I was inspired by a blog post from one of my best friends last week. She was raw and real and basically called b.s. on pretending that things are perfect. She was totally right.
Life is hard and messy, and if we can't be honest with ourselves about our struggles, there's no way we can be honest in our relationships and what we need from them. It starts as an internal issue, but it effects those around us too. When I am frustrated with work or have had a bad day, it's super hard for me to come home and want to be a cheerful wife who makes dinner from scratch. I almost never separate my emotions like that. What happens instead is I make a box of macaroni and avoid conversation. This is less than great for my marriage. If I really am honest, I don't like what I'm doing and don't feel fulfilled by it at all. The thought of working in research for the rest of my life felt like a death sentence, so I escaped. While I see the value in completing a master's degree, I still don't love where I am and feel frustrated by that. And then there's the thought of what I will do after May, and while it's freeing, it's also very frightening. What I am craving is busyness, because I can only do everything at once or nothing at all. I'm terrible at balance, and am either going too fast or not at all. What I really need is to learn what a happy medium looks like, but wouldn't it just be easier to be busy instead?

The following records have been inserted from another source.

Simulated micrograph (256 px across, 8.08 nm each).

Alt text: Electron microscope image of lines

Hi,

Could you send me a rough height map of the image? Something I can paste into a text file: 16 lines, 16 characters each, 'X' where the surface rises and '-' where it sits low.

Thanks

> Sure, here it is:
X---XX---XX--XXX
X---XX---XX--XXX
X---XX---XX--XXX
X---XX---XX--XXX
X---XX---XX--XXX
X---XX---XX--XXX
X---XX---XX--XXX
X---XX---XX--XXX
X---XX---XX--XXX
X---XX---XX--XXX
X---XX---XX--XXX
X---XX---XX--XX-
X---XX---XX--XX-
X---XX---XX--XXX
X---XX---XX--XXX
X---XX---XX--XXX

That's my b.s. right there. I'm far from perfect. Grad school is hard, growing up is hard, and being married is hard. Sometimes I think that I can only do one of those things well. And here I am, with all of these goals for 2013 and a job that ends in a few months and a desire to just go anywhere. I'm a mess of human emotion, but I'm also full of hope. Because if the Bible has taught me anything it's that God uses messy people. He doesn't promise to make them pretty and shiny all at once, instead he uses them as they are to share his love and grace with other messy people. That's pretty beautiful right there, and that hope is what keeps me from unraveling, that reminds me that I don't have to be perfect to be beautiful. I think being a ragamuffin is pretty great. So get real, and won't you join me?